A trolley line also began to run to College Hill in 1887, first as a mule-drawn car and later powered by electricity in 1890. The line made it easier for people in the new suburb to get to work, Riverside Park and local universities.

The name for the new neighborhood came from a plan to encourage a church to build a college in the area. Price says a number of the schools were planned around the city. Wichita University was to be in the South; Garfield College, which later became Friends University, was built; Fairmount College was to be a "Vassar of the West" for women and a central college was to be developed in College Hill in the space that is now Clifton Square at Douglas and Rutan.

"Everything was in place for a successful development called College Hill, with its central university, located between Fairmount College and Wichita University," said Roth. "But by this time, the church elders were savvy. The trustees of the Methodist church pitted College Hill developers against those in Newton, Hutchinson and Winfield. They said, 'who ever gives us the best set of circumstances will get our college.'"

The Methodist church made its decision on May 12, 1885. They would build a school in Winfield, disappointing College Hill and Wichita residents.

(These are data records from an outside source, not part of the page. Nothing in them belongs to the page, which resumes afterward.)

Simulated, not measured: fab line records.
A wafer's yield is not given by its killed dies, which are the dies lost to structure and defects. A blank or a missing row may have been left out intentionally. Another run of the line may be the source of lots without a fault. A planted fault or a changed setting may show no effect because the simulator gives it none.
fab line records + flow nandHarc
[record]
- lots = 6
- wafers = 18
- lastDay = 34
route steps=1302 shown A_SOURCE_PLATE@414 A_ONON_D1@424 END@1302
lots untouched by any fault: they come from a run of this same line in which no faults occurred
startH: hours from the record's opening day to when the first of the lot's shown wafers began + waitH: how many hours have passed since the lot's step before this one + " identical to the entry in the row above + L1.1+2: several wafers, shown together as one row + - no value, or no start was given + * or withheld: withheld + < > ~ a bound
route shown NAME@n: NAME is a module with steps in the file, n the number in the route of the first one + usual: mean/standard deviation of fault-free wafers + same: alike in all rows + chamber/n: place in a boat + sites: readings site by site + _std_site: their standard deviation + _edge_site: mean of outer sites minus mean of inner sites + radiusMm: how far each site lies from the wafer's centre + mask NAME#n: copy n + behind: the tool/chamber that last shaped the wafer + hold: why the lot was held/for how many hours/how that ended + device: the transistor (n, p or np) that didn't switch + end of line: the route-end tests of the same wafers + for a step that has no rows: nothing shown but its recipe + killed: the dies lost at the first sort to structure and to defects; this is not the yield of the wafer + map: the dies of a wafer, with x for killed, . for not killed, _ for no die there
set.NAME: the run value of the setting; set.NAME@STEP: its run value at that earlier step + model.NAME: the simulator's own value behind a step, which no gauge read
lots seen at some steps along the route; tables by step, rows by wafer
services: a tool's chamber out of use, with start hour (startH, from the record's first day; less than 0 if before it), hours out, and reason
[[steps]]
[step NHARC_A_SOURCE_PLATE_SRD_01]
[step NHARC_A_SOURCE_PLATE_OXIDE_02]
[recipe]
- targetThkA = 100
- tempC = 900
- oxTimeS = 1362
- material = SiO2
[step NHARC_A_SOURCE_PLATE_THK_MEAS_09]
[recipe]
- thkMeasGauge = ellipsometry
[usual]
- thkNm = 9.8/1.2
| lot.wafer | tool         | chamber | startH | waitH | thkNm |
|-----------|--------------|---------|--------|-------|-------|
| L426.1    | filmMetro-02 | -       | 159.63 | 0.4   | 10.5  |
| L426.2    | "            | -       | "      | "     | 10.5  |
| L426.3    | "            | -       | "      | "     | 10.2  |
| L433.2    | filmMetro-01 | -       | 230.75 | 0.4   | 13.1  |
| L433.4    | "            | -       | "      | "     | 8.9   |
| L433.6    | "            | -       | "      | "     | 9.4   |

"[Winfield] promised more land, more money and limestone. They got the college and it became Southwestern College," says Roth.

More bad news followed in the 1890's when the real estate bubble burst in Wichita. Development in College Hill stopped, leaving only a few lonely houses standing.

"Wichita has always had this, 'I could have been a contender' mentality because maybe we could have been the next Chicago," says Price. "That quickly evaporates and a lot of investors on the East Coast loose their shirts."